Boost logo

Boost :

Subject: Re: [boost] [string] proposal
From: Dean Michael Berris (mikhailberis_at_[hidden])
Date: 2011-01-27 05:52:22


On Thu, Jan 27, 2011 at 4:09 PM, Artyom <artyomtnk_at_[hidden]> wrote:
> Hello,
>
>
> To all discussing about how to create
> an "ultimate" string, I'd like to remind
> you following "ultimate" strings existing
> there:
>

Who are these people discussing how to create an "ultimate" string? Oh
you mean me who wants to create an "immutable" string?

I hardly called it an "ultimate" string so I think you're throwing a
strawman red herring here. At any rate, I'll indulge you.

[snip all the stupid non-ultimate strings quoted]

They're all broken. Is that what you wanted me to say? :D

>
> Now Questions:
> --------------
>
> 1. Why do YOU think you'll be able to create something "better"?
>

I don't know about "better". I do know "different" though. Better is
largely a matter of perspective.

> 2. Why do YOU think boost::string would be adopted in
>   favor of std::string or one of the current widely used
>   QString/ustring/wxString/UnicodeString/CString?
>

I don't. That wasn't the point though. It's not some illusion of
grandeur or some messianic vision that came from some voice in my head
asking me to etch it in stone. There's an opportunity to implement
strings in a different way and I think it's worth doing regardless of
whether it will be adopted in favor of anything that's already out
there. People said COBOL is ugly but still people to this day write
programs in it -- so I have no intentions of asking others to use the
immutable string if they won't want to.

> 3. What so painful problems are you going to solve that
>   would make it so much better then widely used and adopted
>   std::string? Iterators? Mutability? Performance?
>
>   (Clue: there is no painful problems with std::string)
>

Sorry, but for someone who's dealt with std::string for *a long time
(close to 8 years)* here's are a few real painful problems with it:

1. Because of COW implementations you can't deal with it properly in
multiple threads without explicitly creating a copy of the string. SSO
makes it a lot more unpredictable. The's all sorts of concurrency
problems with std::string that are not addressed by the interface.

2. Temporaries abound. Operations return temporaries and copies of
data in the string. Substring operations create new strings to avoid
the problem with concurrent mutation of the underlying data.

3. It has to be contiguous in memory because of the assumption that
data() and c_str() should give a view of the string's data at any
given time across mutations makes extending, shrinking, and generally
manipulating it a pain not only from an interface/performance
perspective but also from the point of view of an implementor. Then
you look at the resource issues this raises with potential
fragmentation when you keep mutating strings and growing it.

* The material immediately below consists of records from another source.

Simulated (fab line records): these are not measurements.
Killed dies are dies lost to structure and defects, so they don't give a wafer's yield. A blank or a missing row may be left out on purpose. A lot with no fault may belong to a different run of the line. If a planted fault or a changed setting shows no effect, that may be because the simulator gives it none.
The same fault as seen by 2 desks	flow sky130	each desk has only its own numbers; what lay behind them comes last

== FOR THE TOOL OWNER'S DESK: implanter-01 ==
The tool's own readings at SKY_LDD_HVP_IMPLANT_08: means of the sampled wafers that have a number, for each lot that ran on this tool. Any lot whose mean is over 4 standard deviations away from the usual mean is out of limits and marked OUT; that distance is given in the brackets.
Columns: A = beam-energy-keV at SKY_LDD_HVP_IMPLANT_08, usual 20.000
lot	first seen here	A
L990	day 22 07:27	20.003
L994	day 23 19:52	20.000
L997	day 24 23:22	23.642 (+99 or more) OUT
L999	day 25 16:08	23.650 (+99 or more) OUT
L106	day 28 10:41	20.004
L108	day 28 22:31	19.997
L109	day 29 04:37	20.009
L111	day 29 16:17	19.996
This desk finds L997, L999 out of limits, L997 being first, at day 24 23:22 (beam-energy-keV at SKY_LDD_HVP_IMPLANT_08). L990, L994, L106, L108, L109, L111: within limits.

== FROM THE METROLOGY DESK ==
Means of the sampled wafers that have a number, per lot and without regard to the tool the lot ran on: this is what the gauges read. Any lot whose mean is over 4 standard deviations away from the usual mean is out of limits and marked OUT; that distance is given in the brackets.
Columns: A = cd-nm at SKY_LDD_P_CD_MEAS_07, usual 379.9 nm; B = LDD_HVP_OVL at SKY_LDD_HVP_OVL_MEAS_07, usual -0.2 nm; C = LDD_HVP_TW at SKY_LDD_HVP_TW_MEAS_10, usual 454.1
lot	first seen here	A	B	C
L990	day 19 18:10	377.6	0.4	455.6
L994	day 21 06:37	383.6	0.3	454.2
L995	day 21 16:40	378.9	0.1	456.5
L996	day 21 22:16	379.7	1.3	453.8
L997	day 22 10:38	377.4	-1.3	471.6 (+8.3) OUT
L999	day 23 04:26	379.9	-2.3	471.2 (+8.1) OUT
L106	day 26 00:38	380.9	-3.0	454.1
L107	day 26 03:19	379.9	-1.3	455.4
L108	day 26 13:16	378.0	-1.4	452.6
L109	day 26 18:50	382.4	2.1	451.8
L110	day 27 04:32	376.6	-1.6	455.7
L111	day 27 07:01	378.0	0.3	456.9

4. Because of the mutability of std::string your iterators *may* be
invalidated when the string changes. This is crucial for efficiency
concerned code that deals with strings.

5. Because of the contiguous requirement, using it for any "text"
that's larger than a memory page's worth of data will kill your cache
coherency -- and then when you modify parts of it then you can thank
your virtual memory manager when the modifications are done. Then you
see that you would have to implement your own segmented data structure
to act as a string and then you realize you're better off not using
std::string for situations where the amount of data you're going to
deal with is potentially larger than cache line.

> Now Suggestion:
> ---------------
>
> 1. Accept it that there is quite small chance that something
>   that is not std::string would be widely accepted
>

So, what if the chances are small that it'd be widely accepted? That
never stopped a lot of people -- heck it never stopped me.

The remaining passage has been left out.